Division of a Line Segment:
If we have to divide a line segment in particular ratio, then we can do it by measuring the length on the ruler and mark it on the line. But if we don’t have anything to measure then we can do it by using steps of construction.
Method 1:
AB is a line segment of 4 cm. Divide it in the ratio of 1:3 using a compass.
Steps of Construction:
Step 1: Draw a line AC of any length by making an acute angle with the given line segment AB.

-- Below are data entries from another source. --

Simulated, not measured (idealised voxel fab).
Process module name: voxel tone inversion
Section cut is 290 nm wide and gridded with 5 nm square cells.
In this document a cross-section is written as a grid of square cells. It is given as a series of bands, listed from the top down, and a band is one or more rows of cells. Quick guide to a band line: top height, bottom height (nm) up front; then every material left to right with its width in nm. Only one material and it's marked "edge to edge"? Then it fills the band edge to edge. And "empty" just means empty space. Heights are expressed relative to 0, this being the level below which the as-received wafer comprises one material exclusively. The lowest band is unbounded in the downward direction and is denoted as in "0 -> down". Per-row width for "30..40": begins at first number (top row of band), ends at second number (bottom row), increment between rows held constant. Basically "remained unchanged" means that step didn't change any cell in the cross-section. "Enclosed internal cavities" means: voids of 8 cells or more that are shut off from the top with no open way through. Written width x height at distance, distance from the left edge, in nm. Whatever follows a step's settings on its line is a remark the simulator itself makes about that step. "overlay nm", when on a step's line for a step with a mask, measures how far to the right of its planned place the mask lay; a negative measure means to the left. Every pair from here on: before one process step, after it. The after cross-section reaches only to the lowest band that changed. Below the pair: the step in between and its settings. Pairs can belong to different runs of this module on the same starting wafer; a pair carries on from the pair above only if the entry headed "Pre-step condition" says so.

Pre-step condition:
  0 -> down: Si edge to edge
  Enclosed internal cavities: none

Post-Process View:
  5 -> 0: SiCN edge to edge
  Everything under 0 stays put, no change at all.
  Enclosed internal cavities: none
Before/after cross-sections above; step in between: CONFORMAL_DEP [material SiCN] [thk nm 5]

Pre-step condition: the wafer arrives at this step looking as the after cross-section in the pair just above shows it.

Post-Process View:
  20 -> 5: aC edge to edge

Step 2: Using any small length on the compass mark 4 points of equal size on AC, so that AX1 = AX2 = AX3 = AX4. We are marking 4 points as we have to divide the line in the ratio of 1:3, so 1 + 3 = 4.
Step 3: Now join BX4.
Step 4: Draw a line from point X1 to line AB parallel to BX4, which intersects AB at point P.
Now AP: PB = 1:3.
Method 2:
(Alternative Method)
A line can also be divided by another method.
Steps of Construction:
Step 1: Draw a line AC with the acute angle with the line segment AB.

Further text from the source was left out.